Technical documentation, code, features about Graph and RDF benchmarking
LDBC develops all its benchmarks in open source and invites the developer community to participate. Either by downloading, compiling and using the benchmark data generators and drivers, or by reporting on results and issues in our forum. But, LDBC is also open for code contributions and suggestions for improvement.
The wiki of the TUC (Technical User Community) of LDBC is the place where preliminary information about benchmark designs are shared, and this wiki is public.
It is possible to physically meet LDBC as part of the TUC meetings that it organizes. TUC meetings are 1-day gatherings in which users of graph and RDF technologies come together to talk about data management challenges they face. In these meetings, LDBC also presents the state of progress of its benchmark development task forces and solicits user feedback on these.

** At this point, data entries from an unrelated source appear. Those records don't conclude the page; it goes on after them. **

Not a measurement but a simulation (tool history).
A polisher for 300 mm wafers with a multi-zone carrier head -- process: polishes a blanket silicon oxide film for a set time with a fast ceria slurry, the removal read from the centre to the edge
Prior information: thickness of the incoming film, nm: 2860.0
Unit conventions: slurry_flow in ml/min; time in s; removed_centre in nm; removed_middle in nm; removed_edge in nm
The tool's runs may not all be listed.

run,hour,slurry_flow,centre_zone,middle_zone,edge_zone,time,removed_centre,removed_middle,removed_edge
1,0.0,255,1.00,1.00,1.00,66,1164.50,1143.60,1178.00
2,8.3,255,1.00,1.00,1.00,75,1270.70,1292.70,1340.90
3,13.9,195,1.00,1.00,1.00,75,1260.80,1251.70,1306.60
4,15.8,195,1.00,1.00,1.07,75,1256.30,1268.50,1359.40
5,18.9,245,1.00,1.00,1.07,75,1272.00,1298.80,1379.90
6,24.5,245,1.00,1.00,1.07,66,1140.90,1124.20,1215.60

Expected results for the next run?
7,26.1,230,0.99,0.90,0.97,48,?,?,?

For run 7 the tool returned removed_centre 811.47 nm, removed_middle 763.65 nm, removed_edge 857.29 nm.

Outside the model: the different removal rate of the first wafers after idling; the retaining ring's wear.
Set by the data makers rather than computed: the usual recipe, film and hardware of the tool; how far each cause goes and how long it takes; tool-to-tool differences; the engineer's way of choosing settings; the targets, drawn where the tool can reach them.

We provide below a list of events of interest to graph data management developers:
- 14 November 2014, the upcoming LDBC TUC meeting is going to be held in Athens (Greece). You are invited to contribute your experiences on addressing graph data management problems. Special theme is an experiences track with the draft SNB and SPB benchmarks. LDBC task forces will update the audience on the latest benchmark development news.
Related Benchmarking Projects
Here we discuss important related benchmarking projects, and shortly explain the commonalities and differences with ongoing LDBC work in the LDBC Social Network Benchmark (SNB) and Semantic Publishing Benchmark (SPB).
graph benchmarking projects:
- RMAT generator produces complex graphs that have certain social network-like properties (power laws, short diameter). However, there is little emphasis on attribute values in the graph nor on value correlations or correlations between attribute values and graph structure (as in SNB).
- GRAPH500: this is becoming an important High Performance Computing (HPC) benchmark. For the taste of LDBC, there is little attention to the actual data (model, value distribution and correlations), nor on database functionality. Still, it is relevant for the future Graph Analytics workload of SNB.
- graphbench.org is a new initiative to create benchmarks for large-scale graph algorithms (such as clustering, PageRank). LDBC is cooperating with graphbench.org in the development of the Graph Analytics workload of SNB.
- graphitti is a research effort similar to graphbench.org which focuses on Graph Analytics in the form of algorithms (not database queries). LDBC is also cooperating with the graphitti folks with respect to the future Graph Analytics workload of SNB.
- LinkBench is a benchmark proposed by Facebook to mimic its workload on the Facebook friends graph stored in MySQL (behind TAO/memcached). This benchmark is really MySQL focused and the workload consists of small changes and lookups to the graph structure only. The LinkBench graph structure itself is not an accurate model of the Facebook graph, it is tuned so that just the MySQL workload is realistic. Its data generator is not intended for other workloads such as BI or Graph Analytics.
RDF benchmarking projects:
- BSBM: This is arguably the most advanced SPARQL benchmark (before LDBC SPB ;-), and consists of Explore/Update (OLTP) and Business Intelligence (BI) workloads. This benchmark has already influenced RDF systems to get better transactional and analytical performance and accelerated implementation of SPARQL1.1 (whose features are required for the BI workload). Regrettably, BSBM has very regular data, so that SQL systems, which can also execute the queries, are always in an advantage. The BI workload has been developed earlier by current LDBC members.
- DBpedia Benchmark: this benchmark is very nice as it uses real and highly correlated data. Its workload, however, is rather simple and only contains short lookup queries. This is a read-only benchmark.
- LUBM: this benchmark has the edge in terms of its use of reasoning (it has an ontology and does OWL reasoning). Query-wise it is restricted as it is pre SPARQL1.1 and thus does not do aggregations or subqueries. This is a read-only benchmark (no updates).
- SP2bench: though the data model is based on the DBLP scientific paper dataset which is highly correlated, SP2bench regrettably populates its dataset with uniform data. The queries are a very mixed bag with some returning huge results, other very small. This is a read-only benchmark.